The Battle Of Jones Road

War Breaks Out Between The Irish And Australians At Croker

By Daniel McCarthy

Andrew Raines of Australia and Steven McDonnell of Ireland (Inpho)

Sean Boylan would emerge from the old dank dressing rooms, located in the bowels of Croke Park before the old stadium's magnificent turn of millennium facelift, as the soft spoken godfather of one of the most hardened crew of both talented and ruthless footballers the GAA world has ever known. There emerged a very different figure from the ashes of the International Rules test last Sunday evening where Ireland was on the receiving end of a severe thumping from the Australians.

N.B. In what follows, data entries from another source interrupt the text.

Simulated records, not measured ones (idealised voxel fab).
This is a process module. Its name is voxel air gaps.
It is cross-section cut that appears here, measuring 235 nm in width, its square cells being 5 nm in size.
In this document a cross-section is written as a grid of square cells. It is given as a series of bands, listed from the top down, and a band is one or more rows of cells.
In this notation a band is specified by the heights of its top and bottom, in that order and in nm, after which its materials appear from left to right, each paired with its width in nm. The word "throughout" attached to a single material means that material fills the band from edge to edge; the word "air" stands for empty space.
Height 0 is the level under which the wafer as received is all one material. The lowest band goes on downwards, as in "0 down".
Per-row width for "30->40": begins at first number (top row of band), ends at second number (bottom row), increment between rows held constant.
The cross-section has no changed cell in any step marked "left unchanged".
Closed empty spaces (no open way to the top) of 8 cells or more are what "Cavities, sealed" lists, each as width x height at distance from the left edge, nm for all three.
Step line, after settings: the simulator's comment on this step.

In the flesh he appeared to be the same man with the gentle, Yoda-like demeanour, whose courageous Meath teams died hard the twenty three years he managed them. They had a perfect balance struck between the piano movers and the piano players. From the original hairy arses such as the Lyons brothers, Mick and Padraig, their cousin-in-arms Liam Harnan, Foley, Coyle and Gillic to sharp shooters like O'Rourke, Flynn, Stafford and Giles, Boylan's teams played with a wild fury and a stinging punch. Even talented young players such as Neville Dunne, who were but fleetingly present on the Meath conveyor belt before settling down to a new life here in America, were indelibly marked by the never say die Meath spirit.

In the wake of the totality of both victory and defeat which the different shades of Sunday always brought, the Dunboyne herbalist always cut a dignified, serene figure. He was and is a man of God; he almost became a man of the cloth himself. Damn it, his wife who has borne him a young family of six children was herself formerly a Bride of Christ. This son of a civil war veteran, whose officer father was a close friend of Michael Collins, could always find a way to reconcile his teams and the matches they played, even at the height of their sworn blood-feud rivalry with Dublin, with his God. A God at times more inclined perhaps towards an eye for an eye and a tooth for a tooth than to turning the other cheek, but a just God nonetheless. It could be safely reckoned that they would never inherit the earth for their meekness, but the Royal kingdom did inherit the Sam Maguire cup four times under his watch during a golden era for the county.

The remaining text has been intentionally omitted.